New calculations suggest the Universe could be significantly younger than initially estimated. The latest study Universe has even shaved hundreds of millions of years from two other cosmic calculations published this year. The enormous swings in scientists’ estimates reflect different approaches to the problem of understanding the universe’s real age. Dr Inh Jee, of the Max Planck Institute lead author of the study, said: “We have large uncertainty for how the stars are moving in the galaxy.”
Scientists track the movement of stars to measure how fast it is expanding, to calculate the age of the cosmos. If the Universe is expanding faster, it reached its current size quicker and therefore must be relatively younger. The expansion rate is called the Hubble constant and is one of the most important numbers in astrophysics. A larger Hubble Constant makes for a quicker – and younger – Universe. The Universe’s generally accepted age is 13.7 billion years, based on a Hubble Constant of 70. Dr Jee’s team, however, arrived at a Hubble Constant of 82.4, putting the age of the cosmos at approximately 11.4 billion years.
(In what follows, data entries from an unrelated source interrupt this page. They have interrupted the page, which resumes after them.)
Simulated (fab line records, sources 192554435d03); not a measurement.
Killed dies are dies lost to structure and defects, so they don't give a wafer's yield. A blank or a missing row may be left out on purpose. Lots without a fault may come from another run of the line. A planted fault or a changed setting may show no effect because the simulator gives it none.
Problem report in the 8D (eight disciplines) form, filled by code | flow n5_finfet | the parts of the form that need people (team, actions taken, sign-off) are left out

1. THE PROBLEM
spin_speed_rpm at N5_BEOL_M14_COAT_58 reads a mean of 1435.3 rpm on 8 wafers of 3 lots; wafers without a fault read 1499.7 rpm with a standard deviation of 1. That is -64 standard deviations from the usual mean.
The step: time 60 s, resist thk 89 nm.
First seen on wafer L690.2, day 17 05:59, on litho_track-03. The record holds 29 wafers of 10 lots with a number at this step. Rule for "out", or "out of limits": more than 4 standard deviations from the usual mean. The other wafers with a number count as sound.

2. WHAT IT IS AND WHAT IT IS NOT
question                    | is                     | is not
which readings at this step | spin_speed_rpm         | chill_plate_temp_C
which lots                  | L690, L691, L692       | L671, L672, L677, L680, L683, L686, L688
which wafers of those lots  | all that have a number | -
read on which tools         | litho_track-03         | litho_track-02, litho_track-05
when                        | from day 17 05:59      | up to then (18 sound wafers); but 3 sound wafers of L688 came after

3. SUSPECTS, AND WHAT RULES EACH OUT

Dr Jee used gravitational lensing, where gravity warps light and makes distant objects appear closer. They rely on a special type of that effect called time delay lensing, using the changing brightness of distant objects to gather data for their calculations. But this approach is only one of other emerging ones that have led to an array of estimates in recent years. This has reopened the simmering astronomical argument of the 1990s that had been seemingly settled. In 2013, a team of European scientists looked at leftover radiation from the Big Bang and pronounced the expansion rate a slower 67.
And earlier this year Nobel Prize winning astrophysicist Adam Riess of the Space Telescope Science Institute used NASA’s super telescope and came up with a number of 74. Another team, meanwhile came up with 73.3 earlier this year. Dr Jee and outside experts had big caveats for her number. She used only two gravitational lenses, which were all that were available, and so her margin of error is so large that it is still possible the Universe could be older than calculated, not dramatically younger.
Harvard astronomer Professor Avi Loeb, who wasn’t part of the study, said it an interesting and unique way to calculate the universe’s expansion rate, but the large error margins limits its effectiveness until more information can be gathered. Professor Loeb said: “It is difficult to be certain of your conclusions if you use a ruler that you don’t fully understand.”